0

To create a large pandas DataFrame (where each entry in the dataframe is a float and the data and dataframes are on the order of 30,000 rows and and tens of columns), from a dictionary can be done in a short amount of time by calling:

import pandas as pd
df = pd.DataFrame(my_dict)

This df object is created very quickly (about 0.05 seconds).

Additionally, saving and recalling the data frame using to_pickle and read_pickle can be done quickly.

df.to_pickle(save_path)  # takes ~2.5 seconds
reloaded_df = pd.read_pickle(save_path) # takes 0.1 seconds

However, when I try to do any operations on reloaded_df, it takes an unreasonable amount of time and memory. For example, calling:

 reloaded_df.head()  # Takes many minutes to run and uses a lot of RAM.

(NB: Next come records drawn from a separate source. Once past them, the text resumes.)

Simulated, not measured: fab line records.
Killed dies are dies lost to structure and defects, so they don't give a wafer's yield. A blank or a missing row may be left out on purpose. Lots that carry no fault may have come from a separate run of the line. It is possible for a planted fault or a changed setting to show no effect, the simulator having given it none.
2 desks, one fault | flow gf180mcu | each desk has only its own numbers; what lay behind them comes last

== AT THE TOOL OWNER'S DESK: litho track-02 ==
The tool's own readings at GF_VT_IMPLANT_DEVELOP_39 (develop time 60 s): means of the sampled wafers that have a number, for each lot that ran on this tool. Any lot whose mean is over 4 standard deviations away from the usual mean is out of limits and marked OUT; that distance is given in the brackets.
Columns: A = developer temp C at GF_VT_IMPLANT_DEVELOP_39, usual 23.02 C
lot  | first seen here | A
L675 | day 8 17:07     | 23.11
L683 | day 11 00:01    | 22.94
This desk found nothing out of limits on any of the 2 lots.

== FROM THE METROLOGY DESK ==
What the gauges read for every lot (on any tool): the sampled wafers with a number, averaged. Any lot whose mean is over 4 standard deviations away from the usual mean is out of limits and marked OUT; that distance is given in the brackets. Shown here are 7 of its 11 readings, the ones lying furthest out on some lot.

Why is reloading the data frame so quick, but operating on it take so long? Also, what would be a work-around so calling reloaded_df.head() returns quickly after reloading the data frame?

The question How to store a dataframe using Pandas does not address my question because they do not discuss the delay in using the pandas dataframe after reloading it from a pickle file.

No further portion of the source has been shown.